Adam Connelly


Hi,

My company has a system where we have a mirrored server and multiple clients communicating with that server using service broker. Up until now although we had mirroring set up, we weren't bothering to specify a mirror when creating routes from the clients to the server. Now that we've done this messages can be sent from the server to the clients, but not the other way round.

I suspect this is because the mirror database instance does not have the same certificates installed in its master database as the primary (we are using both transport and dialog security). I thought about manually copying the certificates over from backups, but I don't think this would work. Also, according to one of my colleagues, it isn't possible to mirror the master database (which makes sense).

I've tried altering the endpoints on each of the machines involved using the following to disable transport encryption, but maybe I'm not understanding something since this doesn't seem to work:

Code Block

use master
alter endpoint [EndpointName]
for service_broker (encryption = disabled)
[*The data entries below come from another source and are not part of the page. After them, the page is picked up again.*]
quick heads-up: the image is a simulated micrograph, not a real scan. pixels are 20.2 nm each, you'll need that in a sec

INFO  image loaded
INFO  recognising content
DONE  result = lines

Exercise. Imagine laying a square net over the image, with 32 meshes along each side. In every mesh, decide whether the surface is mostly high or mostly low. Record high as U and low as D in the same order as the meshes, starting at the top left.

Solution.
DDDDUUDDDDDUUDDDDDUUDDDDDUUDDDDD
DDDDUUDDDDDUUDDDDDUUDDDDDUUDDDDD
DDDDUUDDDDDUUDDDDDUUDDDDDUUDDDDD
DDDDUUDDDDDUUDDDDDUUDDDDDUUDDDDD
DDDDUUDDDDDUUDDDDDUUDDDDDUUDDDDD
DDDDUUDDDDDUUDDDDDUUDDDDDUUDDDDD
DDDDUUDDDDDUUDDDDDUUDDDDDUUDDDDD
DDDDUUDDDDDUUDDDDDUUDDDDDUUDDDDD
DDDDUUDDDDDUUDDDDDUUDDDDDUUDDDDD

My question is how can I either make sure that anything required for transport security is available to the mirror, or how do I disable transport security and simple use dialog security instead (and also if this is actually the problem).

Thanks in advance,

Adam Connelly

[edit] I think I've realised why disabling encryption doesn't do anything for me (i.e. the certificates are still used to sign the messages), but unfortunately knowing that doesn't solve my problem [/edit]



Re: Service Broker Mirroring Problem

Remus Rusanu


Hello Adam,

You are understandibly a bit confused about what to configure and how . As you alreeady noticed, there are two layers of security involved in Service Broker: dialogs and endpoints, so you are on the right track and actually very close to the solution.
Dialog security is between services, which are database entities and as such are secured by database certificates. Dialog security is completely agnostic to mirroring, as all the objects involved are in the database and will fail over to the mirror (certificates, remote service bindings, users w/o login, database permission grants).
Endpoint security is between SQL instances and it is configured with 'instance' objects (endpoints, certificates in master, logins, server level permissions).
So when you have a service communicating with another service that is hosted in a mirrored database, you need to:
- enable dialog security at the service layer (exactly the same thing you would do if there is no mirror)
- enable endpoint security between the SQL instances involved, but there are 3 instances involved. So you configure endpoint security between client and principal, then between client and mirror. Each individual pair is independent, you should configure the endpoint security between the client and the mirror instance as a new endpoint security session.

So lets say you have three machines A (the client), B (the principal) and C (the mirror), here is how you would configure the endpoint security (I'm skipping the dialog security part since you already know how to do it):
  1. Create a certificate in [master] on A, create a broker endpoint on A that uses A's certificate.
  2. Create a certificate in [master] on B, create a broker endpoint on B that uses B's certificate.
  3. Create a certificate in [master] on C, create a broker endpoint on C that uses C's certificate.
  4. Export A's certificate
  5. Import A's certificate on B, grant CONNECT permission on B's endpoint
  6. Export B's certificate
  7. Import B's certificate on A, grant CONNECT permission on A's endpoint
  8. Import A's certificate on C, grant CONNECT permission on C's endpoint
  9. Export C's certificate
  10. Import C's certificate on A, grant CONNECT permission on A's endpoint
As you see you have configured the endpoint security between A and C just as you would had done it if you wanted to target from A any service hosted on C.








Re: Service Broker Mirroring Problem

Remus Rusanu

Adam Connelly wrote:
Hi,
[edit] I think I've realised why disabling encryption doesn't do anything for me (i.e. the certificates are still used to sign the messages), but unfortunately knowing that doesn't solve my problem [/edit]

Right, endpoint authentication and authorization is unrelated to encryption settings and cannot be disabled.
BTW, Just for completness, there is one good to know trick here: granting CONNECT permission on the Broker endpoint to [public] removes the need to deploy the peer's certificate locally to configure endpoint security. That is, two SQL isntances that had granted connect on the Broker endpoint to [public] can actually establish a connection w/o exchanging the certificates used. This is for scenarios like a public service (think amazon.com) that is hosted on a SQL instance that has to accept connection from unknown clients. The equivalent functionality at the service security layer is the anonymous secruity setting on rmeote service binding.






Re: Service Broker Mirroring Problem

Adam Connelly

Thanks for the quick reply. Turns out the problem was actually in the templates I was using to generate scripts that setup the databases - basically the broker guid wasn't getting set correctly when routes were being created. I've put in a quick fix for that and now everything seems to be working.

I think we'll probably use the trick you suggest simply because for the moment it makes things a bit easier, so thanks once again for the reply - probably would have taken a lot longer to figure out what was wrong otherwise.